Cameras, and what they capture, forever changed our perception of the world, and of ourselves. Few inventions have had the impact of this ingenious, elegant, and deceptively simple device. This gorgeous cornerstone volume, created in collaboration with the world-famous George Eastman House, celebrates the camera and the art of the photograph. It spans almost two hundred years of progress, from the first faint image ever caught to the instantaneous pictures snapped by today’s state-of-the-art digital equipment. The informative narrative by Todd Gustavson traces the camera’s development, the lives of its brilliant but often eccentric inventors, and the artists behind the lens. Images and highly descriptive captions for more than 350 cameras from the George Eastman House Collection, plus more than 100 historic photos, ads, and drawings, complement the text. A foreword by the George Eastman House Director Anthony Bannon, and insightful essays by Steve Sasson, inventor of the digital camera, and Alexis Gerard, visionary founder and president of Future Image Inc., completes this illuminating study of one of the greatest modern technological achievements.
It's all about photography lately, isn't it? Eastman House has a gigantic collection of photographic equipment - I know this because I helped get their collection into a database (kind of like making a dumptruckfull of cactuses and quilt scraps fit into a silverware drawer). It's presented here with interesting captions and anecdotes, examples of famous images, and, of course, fetishistically well-lit photos of the objects.
This is a really great book. It tells of how a camera was first invented and how it first looked liked. Things started with camera obscura and people began to improve it further. I think this book benefits me in my art as some artists in the olden times uses camera obscura to draw and paint better.
Gorgeous book, very well done and informative. I received it as a birthday gift and enjoyed it thoroughly. If you want to learn about the evolution of photography and photographic equipment this is a terrific resource.
This book is porn for camera lovers. Photographers will drool over, devour, and want to hump this book. There are beautiful, sexy photos of cameras, coupled with seductive descriptions of them, on every page. Buy it, you will love it.
This is exactly what I have been looking for. I'm very interested in the history of photography and to me, to understand something, a skill, a subject, a sport or hobby, you have to understand the history and this book does just that. I love it.
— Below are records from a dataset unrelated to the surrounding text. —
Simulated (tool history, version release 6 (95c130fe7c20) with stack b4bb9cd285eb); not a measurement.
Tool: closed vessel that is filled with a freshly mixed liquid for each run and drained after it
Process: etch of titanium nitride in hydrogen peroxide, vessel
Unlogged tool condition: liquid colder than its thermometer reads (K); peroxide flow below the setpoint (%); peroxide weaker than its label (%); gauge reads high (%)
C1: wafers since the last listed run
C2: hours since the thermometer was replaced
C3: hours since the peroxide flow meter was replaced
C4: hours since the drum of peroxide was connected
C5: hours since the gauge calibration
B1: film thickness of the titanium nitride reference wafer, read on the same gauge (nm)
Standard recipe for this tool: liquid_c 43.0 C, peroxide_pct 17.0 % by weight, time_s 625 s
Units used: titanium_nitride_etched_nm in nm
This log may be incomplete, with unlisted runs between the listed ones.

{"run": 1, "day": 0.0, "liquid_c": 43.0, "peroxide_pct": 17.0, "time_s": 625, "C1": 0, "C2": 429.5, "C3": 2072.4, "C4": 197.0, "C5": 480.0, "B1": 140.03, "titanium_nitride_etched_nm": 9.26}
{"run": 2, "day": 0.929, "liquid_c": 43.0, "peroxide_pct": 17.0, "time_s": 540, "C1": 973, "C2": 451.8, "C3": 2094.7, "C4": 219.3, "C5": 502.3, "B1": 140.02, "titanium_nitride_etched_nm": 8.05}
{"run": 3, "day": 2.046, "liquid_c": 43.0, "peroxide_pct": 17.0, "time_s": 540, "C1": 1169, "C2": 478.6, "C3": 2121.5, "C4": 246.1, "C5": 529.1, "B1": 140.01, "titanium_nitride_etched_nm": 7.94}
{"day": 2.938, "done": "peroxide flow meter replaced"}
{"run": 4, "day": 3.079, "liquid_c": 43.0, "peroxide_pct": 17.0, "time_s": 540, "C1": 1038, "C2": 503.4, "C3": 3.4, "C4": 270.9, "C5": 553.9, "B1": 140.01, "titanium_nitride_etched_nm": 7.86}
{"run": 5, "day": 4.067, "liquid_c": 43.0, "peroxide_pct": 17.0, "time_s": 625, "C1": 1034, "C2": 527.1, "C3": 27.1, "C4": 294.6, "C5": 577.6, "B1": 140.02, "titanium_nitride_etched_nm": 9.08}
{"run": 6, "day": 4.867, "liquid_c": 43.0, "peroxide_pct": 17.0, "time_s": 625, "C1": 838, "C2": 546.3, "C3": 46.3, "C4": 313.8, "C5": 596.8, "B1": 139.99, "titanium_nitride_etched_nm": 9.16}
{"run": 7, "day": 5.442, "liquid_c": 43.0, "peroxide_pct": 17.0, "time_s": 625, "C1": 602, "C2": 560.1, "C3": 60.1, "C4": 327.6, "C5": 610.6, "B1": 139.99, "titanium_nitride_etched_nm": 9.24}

Lots of pictures and descriptions of historic cameras (up to digital age) and some interesting side stories, like the invention of Kodachrome (one good thing that happened on April 15).
A beautiful book, a pleasure to own. This is a keeper and will have a place on my shelf with my other favorite photography books. I am sure I will refer to it often.
it's a fascinating book about the camera, anyone could do a lot of research to have such a collection, but in this book, i found a new and interesting kind and shapes of cameras.